Monday, October 13, 2008

Analysis of national pollsters

The esteemed author of the blog asked me to give a quick rundown of the pollsters so here is a quick (and almost certainly incomprehensive) summary of the main ones. Starting with the national polls:

Gallup Daily: This is a three day tracker, (i.e. it's daily number is the average of polling taken on the previous three days), it measures registered voters rather than likely voters, (it will probably switch to likely voters after the debates) and does not weigh for party-id*, however it does have a large sample size (At least 1000 adults every day). Despite this large sample size, Gallup tends to have rather erratic individual day’s results so it probably best to look at the weekly average.

Rasmussen: This is also a three-day tracker. But unlike the Gallup daily it measures both likely voters and does weigh for party-id. It has a rather unique way of doing this, Rasmussen records the party-id numbers from the previous six weeks of polling before the party weight are applied, and then uses this average for the next week, so effectively this poll has a 6 week rolling tracker on party-id which updates every Sunday. This seems (at least to me) one of the better ways to keep track of party-id numbers. The tracker itself has a sample size of about 2500. The combination of a large sample and party weighting leads to a steady poll which does not quickly or overly reacts to individual events.
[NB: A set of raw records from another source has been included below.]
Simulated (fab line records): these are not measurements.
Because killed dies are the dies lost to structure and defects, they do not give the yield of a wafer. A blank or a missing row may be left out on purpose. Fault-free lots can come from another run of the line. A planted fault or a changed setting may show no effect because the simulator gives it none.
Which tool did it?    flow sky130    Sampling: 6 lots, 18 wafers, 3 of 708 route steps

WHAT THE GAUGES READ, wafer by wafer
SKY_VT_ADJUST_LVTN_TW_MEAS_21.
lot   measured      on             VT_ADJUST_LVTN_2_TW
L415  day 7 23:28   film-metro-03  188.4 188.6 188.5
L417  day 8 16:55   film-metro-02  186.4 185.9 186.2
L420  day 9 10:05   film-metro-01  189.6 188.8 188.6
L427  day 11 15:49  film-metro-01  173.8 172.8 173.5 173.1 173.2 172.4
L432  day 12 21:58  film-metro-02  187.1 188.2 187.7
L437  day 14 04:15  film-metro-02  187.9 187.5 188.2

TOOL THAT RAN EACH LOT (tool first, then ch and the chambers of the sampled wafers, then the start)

R2000: This tracker is sponsored by Daily Kos. Perhaps coincidentally, perhaps not, it has a significant democratic party leaning due to a party weighting of +9 democratic (that is there is 9% more self described democrats than republican, 35D - 26R). While this might occur if the democrats play the perfect ground game while the republicans have a terrible one, the tracker is more useful for measuring trends due to the large number of independents this poll predicts. It also has a complete breakdown of all demographics and sub-groups which I wholeheartedly approve of. It is also a likely voter poll.

Hotline: This poll should be a neutral tracker, but also one which, unfortunately does not explain it's methodology clearly. It has a small sample size and has been incredibly erratic in the last week, it moved 5 points in one day which should never happen in 3day tracker. (In a three day tracker only one third of the sample is changed every day). To start with Hotline was a registered voter poll but now has changed to a likely voter poll.

Zogby/Reuters: The most recent of the tracker. It has a moderate size about 1200LVs and also gives its results to one decimal place which is helpful. Unfortunately it weighs party-id to a very conservative +2 democratic. This should give it a strong republican leaning (even more leaning/biased than the R2000/Kos poll.

GWU/Battleground: This poll has been plagued by early methodological problems. Hence it difficult to come to any particular conclusion about this poll, although in the past GWU has had a good reputation. It is a sometimes 4 day, sometimes 5 day tracker which used to but no longer weigh for party-id. It has a low sample size for individual day (200LVs) so expect it to be erratic and do not put much weight into individual days. (For further information about the early problems, here is a link)

YouGov/Economist: This is a weekly internet poll. Normally internet polls are very unreliable however YouGov has a pretty good record and reputation in Britain. The poll tends to have a relatively large number of undecideds and voter for other candidates. Hence this poll is a probably a good poll to examine the base support for each candidate but may not tell you where the leaners are going. This is the only poll which measures all adults.

ODC/Fox news: Despite their sponsor this is a relatively neutral poll, although Fox News interpretation of their poll is always amusing. (Like the You_Gov this poll has a large number of undecideds but a fairly average party weighting and moderate sample size. Note the fox poll was one of only two pollsters which had Kerry winning in their final poll in 2004.

Pew Research: This is one of the better pollsters, in 2004 they matched the final result exactly (51% Bush - 47% Kerry) and are widely respected. They do not weight their polls. The poll tends to have a good sample size (especially their final poll) and measures likely voters.

CBS & ABC/WaPost: Both these polls have relatively small sample sizes but both were near the 2004 result. Note the CBS uses RVs but ABC uses LVs

NBC/WSJ: This poll uses registered voter and like other news network this poll has a small sample, but anything poll-related that Chuck Todd associates himself with, deserves to be taken very seriously.

Democracy Corp: Despite the company being connected with the democratic party, this poll tends to lean republican due to conservative weighting on key demographics (age and party-id). However it does have one of the most detailed breakdowns on who is included in the poll together with a large amount of information about how voters view the candidates which makes for interesting reading

LA Times/Bloomberg & Newsweek: Neither of these poll weigh for party-id and became somewhat notorious during the summer for giving the number of democratic voters a huge margin over the number of republican voters and hence giving Obama large double figure leads. I would take both polls with a large pinch of salt.

*One of the most difficult decisions a pollster must make is whether to weigh for party-id, and if so at what levels should the party make-up of the electorate be. The advantage of weighing for party-id is it tends to reduce the variability of the poll, the disadvantage is the possibility of introduce a fixed bias if your numbers for the size of each party are wrong.